Turkey’s shock weekend decision to replace its hawkish central bank governor also supported the dollar’s safe-haven appeal.

Markets have been slow to catch on to the rising dollar theme in recent weeks as investors had bet that a global economic recovery would prompt buying of riskier currencies.

But rising US Treasury yields and the prospect of more lockdowns in several euro zone countries has driven a widespread unwinding of short dollar bets.

“Speculators finally capitulated to dollar strength,” said Marshall Gittler, head of investment research at BDSwiss.

Though benchmark US Treasury yields declined on Monday, yields on 10-year US Treasury debt have risen for seven consecutive weeks.

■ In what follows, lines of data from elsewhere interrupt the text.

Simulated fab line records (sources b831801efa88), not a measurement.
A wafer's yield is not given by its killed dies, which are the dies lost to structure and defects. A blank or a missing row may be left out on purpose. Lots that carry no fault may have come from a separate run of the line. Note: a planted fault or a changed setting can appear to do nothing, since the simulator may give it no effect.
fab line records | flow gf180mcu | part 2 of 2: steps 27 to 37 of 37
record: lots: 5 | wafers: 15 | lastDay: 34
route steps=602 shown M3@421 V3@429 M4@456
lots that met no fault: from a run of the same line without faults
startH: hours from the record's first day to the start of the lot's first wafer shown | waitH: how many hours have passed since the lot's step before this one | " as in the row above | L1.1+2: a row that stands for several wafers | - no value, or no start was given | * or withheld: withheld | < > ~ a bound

As a result, traders cut their long euro bets to their lowest levels since June 2020 while net positions against the Japanese yen flipped into positive territory for the first time in more than a year, latest positioning data showed.

Worries that Turkish market upheaval would spill into others also supported the dollar, especially against currencies like the Australian dollar and Norway’s crown.

The Turkish lira stood at 7.9600 per dollar, down nearly 10% from its Friday close. At one point the lira fell by as much as 14.9% to 8.4850, close to a record low of 8.5800.

“Other emerging market countries are not in the same position as Turkey, but there still could be some contagion,” said Masafumi Yamamoto, chief currency strategist at Mizuho Securities in Tokyo.

JP Morgan increased its long US dollar position in its currency portfolio by shorting the Swedish crown along with existing shorts of the euro, Swiss franc and the Japanese yen.

Against a basket of its rivals, the dollar was broadly steady at 92.022 and within sight of a near four-month high of 92.50 hit earlier this month.

The euro fell slightly to $1.1892. A decline in risk appetite weighed on the Australian dollar, which fell 0.3% to $0.7724. The New Zealand dollar fell 0.1% to $0.7158.